Nicol Continues Good Run
Alex Wan reports
Nicol David (Mas) bt. Shelley Kitchen (Nzl) 1-9, 4-9, 9-3, 10-9, 9-5
Cassie Jackman (Eng) bt. Stephanie Brind (Eng) 5-9, 9-1, 9-1, 9-4
The crowd was there once again to cheer on
local darling Nicol David, despite the match starting at an awkward
working hour. It’s definitely an encouraging sign to see people taking
time off to actually come watch a squash match and also an indication of
how much the locals are behind Nicol in her assault to the top. With a
target of a top 15 finish in the WISPA rankings at the end of year,
Nicol seems determined as ever to achieve that.

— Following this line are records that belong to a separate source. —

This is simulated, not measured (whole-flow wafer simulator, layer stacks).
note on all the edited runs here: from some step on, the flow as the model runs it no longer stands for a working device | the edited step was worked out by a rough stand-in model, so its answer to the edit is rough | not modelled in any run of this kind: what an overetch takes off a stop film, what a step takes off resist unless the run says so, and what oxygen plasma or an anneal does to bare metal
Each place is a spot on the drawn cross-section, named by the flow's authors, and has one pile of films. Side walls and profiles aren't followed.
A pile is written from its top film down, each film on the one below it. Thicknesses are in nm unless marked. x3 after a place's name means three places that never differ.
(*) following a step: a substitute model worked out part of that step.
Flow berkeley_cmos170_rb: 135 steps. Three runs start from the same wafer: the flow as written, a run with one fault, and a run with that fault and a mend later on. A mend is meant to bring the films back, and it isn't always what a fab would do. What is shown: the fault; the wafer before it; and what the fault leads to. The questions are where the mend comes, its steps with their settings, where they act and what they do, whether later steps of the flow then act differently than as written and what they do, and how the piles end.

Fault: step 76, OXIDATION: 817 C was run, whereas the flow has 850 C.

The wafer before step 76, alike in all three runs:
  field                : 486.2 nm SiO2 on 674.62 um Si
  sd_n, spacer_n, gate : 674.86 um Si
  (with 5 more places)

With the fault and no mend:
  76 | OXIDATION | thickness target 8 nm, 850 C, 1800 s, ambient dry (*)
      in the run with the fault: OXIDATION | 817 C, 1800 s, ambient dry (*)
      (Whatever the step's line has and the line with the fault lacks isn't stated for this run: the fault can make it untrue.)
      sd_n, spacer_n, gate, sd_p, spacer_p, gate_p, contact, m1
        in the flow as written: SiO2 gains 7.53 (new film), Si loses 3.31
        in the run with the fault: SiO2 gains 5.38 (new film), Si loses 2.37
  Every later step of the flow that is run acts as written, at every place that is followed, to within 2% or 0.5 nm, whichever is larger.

Nicol dropped the first two games rather easily, much to the dismay of
the strong and united Malaysian crowd. Just as everyone thought
Shelley’s height was proving to be a big disadvantage to Nicol, she came
back with a bang to take the third convincingly. The fourth set was a
delight to watch and certainly the highlight of the championship so far.
Many great rallies were played and on several occasions, Shelley’s shots
sent Nicol sprawling across the court to retrieve it. Shelley held match
ball on several occasions but on each one, Nicol kept the ball going,
waiting for a mistake. By now, the crowd was already hyped up and
cheering on loudly. Shelley, looking totally exhausted was desperate to
end the match and in the process, made several unforced errors. At
9-all, serve changed hands several times before Nicol took the game. The
fifth set was a contrast to the fourth, as Shelley was simply not the
same person anymore, giving Nicol a 5-1 lead. A lapse of concentration
gave Shelley a few easy points before Nicol regained composure to take
the game and match, much to the delight of the ecstatic crowd.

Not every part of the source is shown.